Movie Name : Welcome To Sajjanpur

Movie Cast : Shreyas Talpade, Amrita Rao, Illa Arun, Divya Dutta and Ravi Kishan

Movie Director : Shyam Benegal

Music Director : Shantanu Moitra

Rating : 3 / 5


Welcome to Sajjanpur was previously titled Mahadev ka Sajjanpur because it is Mahadev’s (Shreyas Talpade) story of all the people residing in Sajjanpur.

Mahadev wants to be a writer but ends up writing emotional letters for all and sundry. He also reads the replies to those letters and sometimes messes around with the content, especially when it comes to the object of his affection, Kamala (Amrita Rao) whose husband Banshi is trying to eke out an existence in Mumbai. The two develop a special bond but Kamala is devoted to her husband and Mahadev realizes his modified letters have almost put Banshi’s life in danger. Meanwhile, his letters help Ramkumar (Kissen) express his love for widow Shobhaa (Rajeshwari) and Pannawali( Ila Arun) find a suitable groom for her rebellious daughter Vindhya (Divya Dutta). What’s more he also writes letters to the Collector on behalf of election candidates, local goon Ramsingh’s wife and eunuch Munnibai.

For the most part, the film is a laugh out loud comedy. I loved the chain-letter-with-death-threat scene wherein a villager is willing to spend 200 rupees on forwarding those letters, like the threatening emails and messages we forward. I also liked the street play scene, Ila Arun’s woes about her daughter’s wedding, the chase between the Subedar and Ramkumar, the letter reading between Kamala and Mahadev, the mobile chitti and Munnibai’s entry. The scene where she begs him to write a letter to the Collector for her protection is very touching and sensitive.

The sets, clothes and language lend authenticity to the film. The language is slightly hard to understand; you get the gist of the dialogue but not every line. There are plenty of jokes on politicians. On the whole Indian village life has been realistically portrayed, including politics, illiteracy, discrimination and superstition.

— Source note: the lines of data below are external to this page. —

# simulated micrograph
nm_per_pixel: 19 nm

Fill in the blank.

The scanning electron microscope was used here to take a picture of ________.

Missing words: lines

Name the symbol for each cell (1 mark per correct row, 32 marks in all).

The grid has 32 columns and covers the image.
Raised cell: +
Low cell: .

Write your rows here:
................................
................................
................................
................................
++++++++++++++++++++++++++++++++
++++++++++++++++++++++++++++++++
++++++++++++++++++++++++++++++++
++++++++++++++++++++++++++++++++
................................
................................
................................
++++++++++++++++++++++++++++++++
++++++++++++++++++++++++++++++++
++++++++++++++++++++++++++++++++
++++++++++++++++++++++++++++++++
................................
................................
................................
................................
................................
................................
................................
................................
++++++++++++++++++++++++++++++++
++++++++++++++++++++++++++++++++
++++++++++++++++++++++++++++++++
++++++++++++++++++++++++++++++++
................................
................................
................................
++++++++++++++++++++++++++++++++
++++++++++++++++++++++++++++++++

The entire cast has acted really well. Ravi Kissen and Rajeshwari make a mark in their cameo. Divya Dutta is extremely believable as the independent, scooter driving Vindhya. Yashpal Sharma adds another feather to his cap; you hate him as he commits crimes and walks away freely. As the crying-through-her-nose mother, Ila Arun is hilarious and excellent. Amrita Rao is sensitive and expresses through her eyes. She looks very pretty too. Shreyas Talpade is clearly the star of the show. He is adorable as the clever, fun loving, sometimes selfish yet caring Mahadev. This is his best performance since Iqbal. You salute Munnibai’s spirit.

In short, the movie is certainly worth a watch.